Dual master bedrooms gain acceptance | AspenTimes.com

Dual master bedrooms gain acceptance

Patricia Rivera
CTW Features
Aspen, CO Colorado

Let’s be real. The trend of couples sleeping in separate bedrooms didn’t arise overnight.

For as long as man was created, he snored. And who hasn’t longed for moments of solitude after a long workday?

But within the last five years, more homeowners have talked about wanting his-and-her master bedrooms. The demand is rising and it’s expected to grow substantially.

Around 60 percent of future upscale homes – those at least 4,000 square feet – will feature two master bedrooms by 2015, according to the National Association of Home Builders. The “Home of the Future” study considers the long-term visions of architects, designers, manufacturers and marketing experts from across the nation. The shift toward homes with dual master suites caught some by surprise, though it has been gradually moving in that direction. About 25 percent of all upscale houses being built in the last couple of years have dual master bedrooms.

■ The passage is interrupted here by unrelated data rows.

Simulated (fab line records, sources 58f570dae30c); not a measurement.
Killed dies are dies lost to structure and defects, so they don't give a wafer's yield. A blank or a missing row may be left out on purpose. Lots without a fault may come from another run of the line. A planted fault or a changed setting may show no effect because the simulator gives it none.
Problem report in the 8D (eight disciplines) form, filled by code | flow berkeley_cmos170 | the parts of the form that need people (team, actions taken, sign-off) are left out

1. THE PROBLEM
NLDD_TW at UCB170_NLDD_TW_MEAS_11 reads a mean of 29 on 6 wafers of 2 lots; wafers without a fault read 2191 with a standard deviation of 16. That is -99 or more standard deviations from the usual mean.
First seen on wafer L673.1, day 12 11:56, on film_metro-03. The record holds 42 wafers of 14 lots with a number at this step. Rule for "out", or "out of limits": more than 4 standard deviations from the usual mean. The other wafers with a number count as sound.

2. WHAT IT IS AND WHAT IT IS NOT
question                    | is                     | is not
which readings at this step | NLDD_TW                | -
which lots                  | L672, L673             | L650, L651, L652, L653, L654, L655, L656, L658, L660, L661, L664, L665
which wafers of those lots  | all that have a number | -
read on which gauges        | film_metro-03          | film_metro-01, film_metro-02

“It’s no longer taboo for couple to talk about their sleeping arrangements,” says Josh Rosenthal of Rosenthal Builders in Bethesda, Md.

In fact, the conversation reflects a larger tendency of homeowners customizing their home so that it truly reflects their lifestyle. While as in the past, separate bedrooms alluded to a failing relationship, it now reflects couples being honest with each other and their builders about their needs.

Experts say the desire for a good night’s sleep is even more necessary in today’s busy world, which involves both men and women taking on more roles and responsibilities.

Homes with two master bedrooms have helped couples deal with snoring, disturbances due to shift work and desire for solitude to unwind.

Realtor Jaclyn Erwin of Charlotte, N.C., says there’s also a demand for homes with two master bedrooms – complete with lounge space, a bathroom and a roomy closet – for couples who may have aging parents stay with them.

“They want comfort for their relatives as well,” she adds.

Baby boomers preparing to age in place, and who may have upstairs’ master suites, have also started to create a second master bedroom downstairs. Extended and non-nuclear families have also turned to dual master bedroom suites for more space as well.

Rosenthal says the trend is not limited to upscale homes or new construction. His company recently expanded a 1,500-square-foot home to almost twice its size to include an owners’ floor with his-and-her master bedrooms and a shared office in between.

Previously, the couple used a spare bedroom when one needed to catch up on his or her sleep. They originally didn’t bring up their sleeping arrangements with Rosenthal. When it casually made its way into the conversation, he proposed the two master suite idea and they lunged for it.

“It’s seems very practically when you start talking about it,” he adds.